Checkers Sixty60 has been shown practical routes that could reduce the noise now.
This is why residents are angry. The problem is not abstract. It is not waiting for a future electric-bike trial. It is not solved by more references to stakeholders, authorities, or long-term plans. Residents have sent Checkers two route alternatives that appear capable of reducing the immediate impact on affected homes. As of 3 June 2026, there is still no answer and no relief.
- The request to keep riders on main roads has been raised many times before the 31 May route screenshots were sent.
- One submitted route appears to avoid many of the affected residential properties while showing similar distance and travel time.
- A second submitted route keeps riders on main roads for substantially more of the journey and appears to be only about 100 to 200 metres longer.

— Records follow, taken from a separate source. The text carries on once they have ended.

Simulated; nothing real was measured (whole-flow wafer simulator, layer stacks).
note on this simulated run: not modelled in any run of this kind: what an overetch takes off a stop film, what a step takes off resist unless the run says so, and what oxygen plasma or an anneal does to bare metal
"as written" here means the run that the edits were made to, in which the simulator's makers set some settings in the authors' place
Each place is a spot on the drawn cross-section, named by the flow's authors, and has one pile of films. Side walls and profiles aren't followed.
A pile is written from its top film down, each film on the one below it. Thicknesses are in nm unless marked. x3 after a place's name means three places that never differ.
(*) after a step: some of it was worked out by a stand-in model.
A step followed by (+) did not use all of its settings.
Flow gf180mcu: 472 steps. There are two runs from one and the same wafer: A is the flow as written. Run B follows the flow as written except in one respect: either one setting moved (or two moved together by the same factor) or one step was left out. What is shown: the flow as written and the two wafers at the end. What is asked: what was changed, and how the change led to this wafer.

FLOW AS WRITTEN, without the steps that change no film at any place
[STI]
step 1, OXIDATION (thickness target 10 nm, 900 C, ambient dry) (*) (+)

- The immediate ask is simple: stop using the affected residential street as a shortcut unless delivering there.
Date: 3 June 2026
Privacy note: exact street names and map images are not published here because this site avoids identifying precise residential locations. The route comparisons have been sent directly to Checkers.
Residents have now shown Checkers Sixty60 two practical route alternatives. Both are aimed at the same basic point: high-frequency delivery-bike traffic does not need to keep cutting through the affected residential street as a default shortcut.
The route issue itself is not new. The screenshots were sent on 31 May 2026, but residents had already raised the main-road request many times in calls, emails, and escalation attempts. The screenshots simply removed any remaining ambiguity about what residents were asking for.
This is no longer just a complaint saying "please do something." Residents have done the work of showing what "something" could look like.
This was raised before the screenshots
The 31 May email matters because it put the route comparisons in writing with screenshots and direct questions. But Checkers should not be able to treat this as a brand-new idea that appeared only at the end of May.
For months, residents have been saying the same thing in plain terms: keep high-frequency delivery-bike traffic on main roads wherever possible, and do not use the affected residential street as a shortcut unless a delivery is actually being made there.
That request has been ignored, deflected, or refused. On 6 May 2026, after the impact on residents' mental health had already been raised, Checkers replied that it was not able to change the route because of orders in the area, other customers, and the fact that the road is public. That was not a meaningful explanation. It did not explain why main-road routing could not be trialled. It did not answer why residents should carry the noise burden when nearby alternatives exist.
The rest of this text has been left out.